Reflections on E. Nesbit’s The Phoenix and the Carpet

I just finished reading Edith Nesbit’s The Phoenix and the Carpet to the children. I was not familiar with her work, but had read once or twice that her children’s books were an influence on Lewis. I’d like to make just a few notes about this children’s book, written in the very early 1900s.

1. Everyone treats the servants like trash. Even the young children boss them around and call them stupid. Nowhere does the author ever hint that this isn’t entirely acceptable behavior. The author provides regular commentary on the children’s morals, but never once touches on the treatment of the servants. They are garbage. Even the burglar they catch breaking into their house is shown more respect than the cook and the maid. It’s difficult for me to imagine even a particularly snooty or racist person today mistreating hired staff this overtly today, at least in the USA. What do I, a son of rural Western farmers know of this history? Nearly nothing, though I suspect it was more often like this than what one sees in Downton Abbey.

2. The plots of the chapters themselves are fairly weak. The adventures are only mildly adventurous. The difficulties are often resolved through some kind of deus ex machina device in the last two pages. On the other hand, it’s also interesting to think that what might constitute an adventure would be different to children in 1904 than today. We’re used to Star Wars, Jurassic Park, and The Avengers. To them a visit to a tropical island or a trip to find a bag of coins in an old tower in France might approach maximum excitement. Also, to young children under 10, even an old treehouse can be a lot of fun. There are days when I wish that I could be enthralled by much less flashy things. Sometimes I even am. Books help.

3. The thing the author really gets right is the interaction between the four young siblings. The quirky balance of tender care mixed with petty bickering is something that cannot be accurately captured unless experienced first-hand. I was curious if this knowledge came from the author’s own childhood, but (according to Wikipedia) apparently not. It must have come from her own many children (several of who were adopted from her philandering husband’s multiple mistresses!).

4. The lack of foreshadowing in the book left me at several points thinking that it could have been written quite a bit more interestingly than it was. Some great opportunities for tie-ins between chapters would have made the world richer and the story more cohesive but they were not often taken. I’m no writer of fiction and will rarely dare to make a comment like this, but this time I couldn’t help but feel like I could have improved on the telling with minimal effort. Some of this came out in an additional inserted commentary when reading aloud.
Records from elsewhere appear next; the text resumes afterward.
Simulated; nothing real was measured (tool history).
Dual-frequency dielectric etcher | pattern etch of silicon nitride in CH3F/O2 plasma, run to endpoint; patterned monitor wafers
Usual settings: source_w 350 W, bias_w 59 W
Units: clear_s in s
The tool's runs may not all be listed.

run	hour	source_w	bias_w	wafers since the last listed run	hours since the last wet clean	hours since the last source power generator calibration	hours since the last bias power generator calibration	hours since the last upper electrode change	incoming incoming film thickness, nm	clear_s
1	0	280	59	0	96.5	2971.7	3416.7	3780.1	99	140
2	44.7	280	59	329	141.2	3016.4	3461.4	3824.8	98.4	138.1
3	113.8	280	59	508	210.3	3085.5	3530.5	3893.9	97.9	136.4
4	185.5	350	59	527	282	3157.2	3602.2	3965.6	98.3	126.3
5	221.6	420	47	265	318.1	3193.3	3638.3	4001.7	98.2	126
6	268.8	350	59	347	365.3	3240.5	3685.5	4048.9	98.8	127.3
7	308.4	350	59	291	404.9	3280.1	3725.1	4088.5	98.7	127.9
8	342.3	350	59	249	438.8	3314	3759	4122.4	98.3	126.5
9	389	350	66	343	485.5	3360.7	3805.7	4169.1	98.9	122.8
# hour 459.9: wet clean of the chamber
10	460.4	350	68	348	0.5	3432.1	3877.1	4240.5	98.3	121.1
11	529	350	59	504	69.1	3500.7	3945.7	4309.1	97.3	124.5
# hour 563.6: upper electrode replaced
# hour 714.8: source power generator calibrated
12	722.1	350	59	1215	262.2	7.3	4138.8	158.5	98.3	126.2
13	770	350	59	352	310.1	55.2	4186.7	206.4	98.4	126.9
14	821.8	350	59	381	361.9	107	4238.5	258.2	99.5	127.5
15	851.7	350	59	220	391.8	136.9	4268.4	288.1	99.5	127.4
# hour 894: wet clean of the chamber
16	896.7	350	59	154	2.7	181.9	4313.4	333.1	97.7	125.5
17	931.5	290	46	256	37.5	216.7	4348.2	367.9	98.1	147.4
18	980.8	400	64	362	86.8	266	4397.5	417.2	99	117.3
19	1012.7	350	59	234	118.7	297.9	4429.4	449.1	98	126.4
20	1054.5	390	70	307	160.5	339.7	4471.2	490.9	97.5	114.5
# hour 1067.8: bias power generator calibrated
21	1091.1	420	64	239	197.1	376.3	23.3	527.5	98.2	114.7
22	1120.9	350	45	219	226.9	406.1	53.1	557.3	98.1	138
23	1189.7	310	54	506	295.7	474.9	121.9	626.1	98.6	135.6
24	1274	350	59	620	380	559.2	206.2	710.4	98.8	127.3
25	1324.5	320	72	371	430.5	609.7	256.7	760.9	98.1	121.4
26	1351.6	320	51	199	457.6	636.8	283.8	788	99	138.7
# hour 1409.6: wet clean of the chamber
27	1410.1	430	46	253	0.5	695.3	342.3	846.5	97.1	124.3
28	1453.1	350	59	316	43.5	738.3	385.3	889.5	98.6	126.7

5. The lack of parental oversight is astounding when compared to our safety obsessed culture today. The young children are left alone to play by themselves for sometimes a week at a time! Their father goes to work every day and the mother usually takes care of the baby, but she frequently leaves the house for several days at a time to visit relatives. The servants are sometimes around, but not really paying attention to the children – they have other jobs to do. The children make fires at home and prepare food and go shopping and even take the train to neighboring towns without thinking twice. My wife commented that the same thing happens in many of the Anne of Green Gables books – young children of age six or so are left at home all day without adults watching them. Frankly I think this is just fine and the fact that if you do this today you are likely to be thrown in jail (no hyperbole) is tragic on several levels. It all depends on the particular child and the environment of course – how can I possibly qualify this statement enough? Still, it could be completely fine. We (my wife and I) frequently try to encourage independence in our children, but I must say it doesn’t end up coming close to looking like what seems to have been commonplace a hundred years ago. I wonder what it would take for this to become normal again?